6.6.3. SVC handlers in C and assembly language

Although the top-level handler must always be written in ARM assembly language, the routines that handle each SVC can be written in either assembly language or in C. See Using SVCs in Supervisor mode for a description of restrictions.

The top-level handler uses a BL (Branch with Link) instruction to jump to the appropriate C function. Because the SVC number is loaded into r0 by the assembly routine, this is passed to the C function as the first parameter. The function can use this value in, for example, a switch() statement.

You can add the following line to the SVC_Handler routine in Example 6.6:


    BL    C_SVC_Handler     ; Call C routine to handle the SVC

Example 6.8 shows how to implement the C function.

Example 6.8. 

void C_SVC_handler (unsigned number)
{
    switch (number)
    {
        case 0 :                 /* SVC number 0 code */
            break;
        case 1 :                 /* SVC number 1 code */
            break;
        ...
        default :                /* Unknown SVC - report error */
    }
}

The supervisor stack space might be limited, so avoid using functions that require a large amount of stack space.


    MOV     r1, sp        ; Second parameter to C routine...
                          ; ...is pointer to register values.
    BL    C_SVC_Handler   ; Call C routine to handle the SVC

You can pass values in and out of an SVC handler written in C, provided that the top-level handler passes the stack pointer value into the C function as the second parameter (in r1):

and the C function is updated to access it:


void C_SVC_handler(unsigned number, unsigned *reg)

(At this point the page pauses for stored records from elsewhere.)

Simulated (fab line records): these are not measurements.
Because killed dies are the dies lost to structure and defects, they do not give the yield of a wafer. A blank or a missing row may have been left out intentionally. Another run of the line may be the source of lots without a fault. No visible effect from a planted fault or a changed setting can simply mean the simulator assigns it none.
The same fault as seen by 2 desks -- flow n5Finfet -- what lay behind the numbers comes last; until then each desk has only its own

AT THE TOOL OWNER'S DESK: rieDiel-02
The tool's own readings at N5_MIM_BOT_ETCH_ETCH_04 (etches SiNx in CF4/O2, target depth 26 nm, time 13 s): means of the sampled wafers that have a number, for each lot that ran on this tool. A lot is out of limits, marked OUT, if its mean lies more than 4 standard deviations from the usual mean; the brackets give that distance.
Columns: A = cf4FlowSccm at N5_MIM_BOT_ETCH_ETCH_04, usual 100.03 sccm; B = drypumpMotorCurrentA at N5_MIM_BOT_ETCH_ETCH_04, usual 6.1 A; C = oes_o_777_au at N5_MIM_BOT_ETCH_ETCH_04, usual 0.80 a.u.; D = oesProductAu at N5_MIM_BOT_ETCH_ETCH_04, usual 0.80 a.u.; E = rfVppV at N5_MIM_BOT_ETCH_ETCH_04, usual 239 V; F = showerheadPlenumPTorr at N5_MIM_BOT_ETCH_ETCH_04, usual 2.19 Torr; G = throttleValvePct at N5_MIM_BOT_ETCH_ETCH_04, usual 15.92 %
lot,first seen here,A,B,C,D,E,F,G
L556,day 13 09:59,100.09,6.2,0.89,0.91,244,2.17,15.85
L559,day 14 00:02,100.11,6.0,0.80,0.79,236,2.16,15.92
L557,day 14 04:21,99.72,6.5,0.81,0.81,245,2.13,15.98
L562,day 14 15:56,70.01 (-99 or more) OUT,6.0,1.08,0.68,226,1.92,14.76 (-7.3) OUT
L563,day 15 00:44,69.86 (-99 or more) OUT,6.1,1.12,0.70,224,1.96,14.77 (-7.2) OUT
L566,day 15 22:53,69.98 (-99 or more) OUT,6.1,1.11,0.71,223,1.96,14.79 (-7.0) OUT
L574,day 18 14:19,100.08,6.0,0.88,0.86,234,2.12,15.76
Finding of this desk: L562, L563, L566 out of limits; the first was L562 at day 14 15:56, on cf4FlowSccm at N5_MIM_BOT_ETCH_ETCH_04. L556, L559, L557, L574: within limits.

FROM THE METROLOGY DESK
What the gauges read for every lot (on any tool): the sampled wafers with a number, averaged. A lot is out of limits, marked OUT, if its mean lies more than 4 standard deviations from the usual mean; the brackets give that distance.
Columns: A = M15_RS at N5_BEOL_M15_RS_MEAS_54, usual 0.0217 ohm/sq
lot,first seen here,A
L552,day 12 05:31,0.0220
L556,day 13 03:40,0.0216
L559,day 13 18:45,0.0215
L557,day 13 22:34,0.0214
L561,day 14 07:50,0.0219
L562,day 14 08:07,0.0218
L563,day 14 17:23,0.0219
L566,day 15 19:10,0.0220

The C function can now access the values contained in the registers at the time the SVC instruction was encountered in the main application code (see Figure 6.4). It can read from them:


    value_in_reg_0 = reg [0];
    value_in_reg_1 = reg [1];
    value_in_reg_2 = reg [2];
    value_in_reg_3 = reg [3];

and also write back to them:


    reg [0] = updated_value_0;
    reg [1] = updated_value_1;
    reg [2] = updated_value_2;
    reg [3] = updated_value_3;

This causes the updated value to be written into the appropriate stack position, and then restored into the register by the top-level handler.